Here’s our list of new event planner skills that the cutting edge planner should add or hone:

 

1. Be social

To properly understand social media, event planners have to be social. It is great to see an increasing number of event planners blogging and taking part in twitter chats and forums. Planners have to share, follow, post and engage. If we become super users of social media our events will reap the benefits.

 

2. Become a listener

We have to ensure we listen to our stakeholders, our attendees, visitors, exhibitors all the way through the whole event management process. More than ever people are willing and able to give us their opinion. We have to collect, monitor and act on these opinions. In an environment of increasing competition we can no longer simple move on to the next event; we have to listen to our stakeholders.

 

3. Understand the indirect and direct impact of your events

The more events we run, the more of an opportunity we have to make a positive impact in the locations we run our events, or at least to minimise the negative impact we may have. I have covered the impact of tourism / events in Barcelona in previous posts. I think more event planners should be, at least aware, of the “impact”, both positive and negative of our events.

 

4. Understand the power of Live Video

Live video is already playing a huge role in our events. Julius Solaris at EventManager blog pointed to it being the most important development to hit events in years. I would agree that it is important for events. But in terms of skills to be added to Event Planners, it is no more important than the other areas on this list. However it is crucial that event planners familiarise themselves with the technical aspects of live video. It is a space that is continually evolving.

 

5. Buddy up

Planners can reduce costs / save money by “budding up” with other planners. Bulk buying and working with other planners (both internally and externally) is an area that will quickly and impressively add value to your events. Too often we just don’t have the time to ask our network for recommended suppliers or rarely would we ask to buddy up for pruning services or transport. Time to change!

 

6. Become a quick fire designer

We have to promote our events using more engaging material. The modern event planner can knock you up a cracking flyer in only a few minutes. This is becoming an increasingly important part of the modern event planner’s arsenal. Basic design skills are fast becoming crucial for any role which has to create engaging content.

 

7. Boost your project management skills

As our events become ever more complicated, event planners have to master the project management discipline. Not only do we have a lot of complicated tasks to oversee, or complete ourselves!, we are also likely to have to manage a number of staff and contractors. Events have always been closely tied to project management, but that relationship is becoming much closer.

 

8. Know how to find the experts 

To deliver the best possible event is becoming increasingly impossible for one event organiser or one small team. The successful events are adding experts to help them deliver the best possible event. The modern day event planner does not have to be an expert but they do have to know who those experts are. The modern event planner must have a “little black book” or at least the ability to search “event consultants UK”, for example, to find experts who can add value to their events.

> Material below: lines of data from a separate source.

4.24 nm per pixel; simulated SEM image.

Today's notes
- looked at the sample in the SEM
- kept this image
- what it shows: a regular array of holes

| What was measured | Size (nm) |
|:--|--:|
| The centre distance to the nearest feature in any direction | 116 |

So fast paced is our industry that I imagine I will be able to add at least a couple more skills before the end of the year. Being an Event Planner / Organiser is a day job like no other!

Published On: May 10th, 2017 / Categories: Behavioural Change, Online Events, Social Media, Technology, Tourism /

At the Event Innovation Summit in Barcelona in October a charming Spanish Gentleman and I got speaking about hashtags. As you do! He said he had seen the Event Innovation Summit hashtag being used and advertised but wasn’t sure exactly why the organisers and everyone else would use it. I very briefly said they are great and I have been going on about hashtags for a while!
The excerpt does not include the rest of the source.